Wed 3 Feb 2010
The NECAPS are out and I looked through them briefly to see how we are doing. Dr. Brennan presented some information at the District Leadership Team meeting last week. There is some encouraging news and some things we need to work on.
I stole Dr. Brennan’s idea of making graphs showing progress, but I also added the current year’s state averages for comparison. For example, if you look at the high school math scores and see that only 27% of students scored proficient or above, it might give you a heart attack until you see that only 33% of 11th graders in the entire state scored proficient or above in math. We also have an average number of high school students scoring proficient or above in reading and although I didn’t make a chart, our high school students dominated the writing test. The average score in the state was a 6.5 and our average score was a 6.9. Central’s average score was a 7.4! Let’s have a little cheering and fist pumping for our high school teachers and students.
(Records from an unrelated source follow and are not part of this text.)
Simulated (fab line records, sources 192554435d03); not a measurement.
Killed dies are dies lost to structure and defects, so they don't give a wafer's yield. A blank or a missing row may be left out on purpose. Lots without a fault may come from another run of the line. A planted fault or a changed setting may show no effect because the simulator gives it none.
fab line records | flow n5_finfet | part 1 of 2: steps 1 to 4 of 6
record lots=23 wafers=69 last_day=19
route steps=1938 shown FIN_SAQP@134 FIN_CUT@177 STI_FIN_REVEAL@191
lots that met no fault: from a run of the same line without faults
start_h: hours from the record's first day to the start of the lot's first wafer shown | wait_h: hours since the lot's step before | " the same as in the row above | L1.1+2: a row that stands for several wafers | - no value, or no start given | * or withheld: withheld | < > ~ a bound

There was a story in the paper on Tuesday about how Goffstown High School improved their test scores considerably over last year by offering students incentives to do well and by having proctors who knew the students. Last year their scores were similar to ours, but his year 88% of the students scored proficient in Reading and 48% scored proficient in Math. It might be worth sending some spies over.
Mark Twain once said that there are three kinds of lies; lies, damn lies, and statistics. Nevertheless I really like looking at the data. Setting it up this way gives you the bird’s eye view of what is going on. You can look at progress at individual grade levels and you can follow cohorts of students by looking diagonally. I noticed that the 4th grade reading scores didn’t go up as much as the other grades for example. Does the curriculum at that grade level need to be adjusted? Do the teachers need additional resources or training? Is it that cohort of kids? They were at 59% in third grade and they are at 59% in 4th. The cohort before them went from 61% in 3rd, down to 58% in 4th, and back up to 66% in 5th. It just gives you something to think about.
Here are the graphs. Some of them got a little cut off on the side but you get the idea.




I used the district-wide scores but you can look at the scores for your individual schools by visiting the NH DOE website
I also looked at the scores of ELL students. As you know, the school district sent a letter to the state asking that ELL students not be tested for two years after they come into the system and for an additional 3 years if they have never been to school.
I took exception to that. First, because we have serious, systemic problems that affect all of our children and we ought to focus on that and I don’t think it is right to single out a group of students as the cause of our problems.
I also think that this promotes a one dimensional view of ELL students. We are made to believe that more and more ELL students are flooding our system and that most of them have never been to school and neither have their parents. Well, that depends. The Somali Bantu were prohibited from getting an education because the larger ethnic group wanted to insure that the Bantu would be available for menial labor. Nevertheless, my friend Geraldine enjoys working with them becuse they are respectful and work hard. The most recent group of refugees from Bhutan have many educated adults among them and they educated their children in the camps. When I talk to people from the immigrant and refugee communities they think our perception that the United States is the only place in the world that has good schools is a little ethnocentric.
I looked at a few of the most recent NECAP results to see how the Limited English Proficiency students did. 37% of 3rd grade LEP students were proficient in reading. Among the students in the second monitoring year after being mainstreamed, 92% were proficient in reading. Among English speakers it was 68%. While newcomers are exempt from the reading portion of the exam, they do take the math portion. A translator helps. In 4th grade, 35% of LEP students were proficient, and 65% of English Speakers were.
I also tried to find total numbers of ELL students. According to the NH DOE in 2000 there were 1,326 LEP students in our school district or 7.62%. In 2008, which is the last year they have data available, there were 942 LEP students or 5.78%. The actual percentage of LEP students is declining and I’m told that ½ of our ELL students are now American-born children of foreign-born parents, just like my mother.
I expect the next large group of ELL students will come from Haiti and they will have a variety of abilities. If they aren’t tested, we’ll never know. In the interest of transparency I think the public needs to know who the kids are in our schools and what their challenges are. ELL kids are not all alike, they have different backgrounds, different abilities, and different aspirations.
Luckily, when the ESEA act gets renewed a lot of the punitive aspects of No Child Left Behind will disappear, however standards based assessment and transparency are here to stay.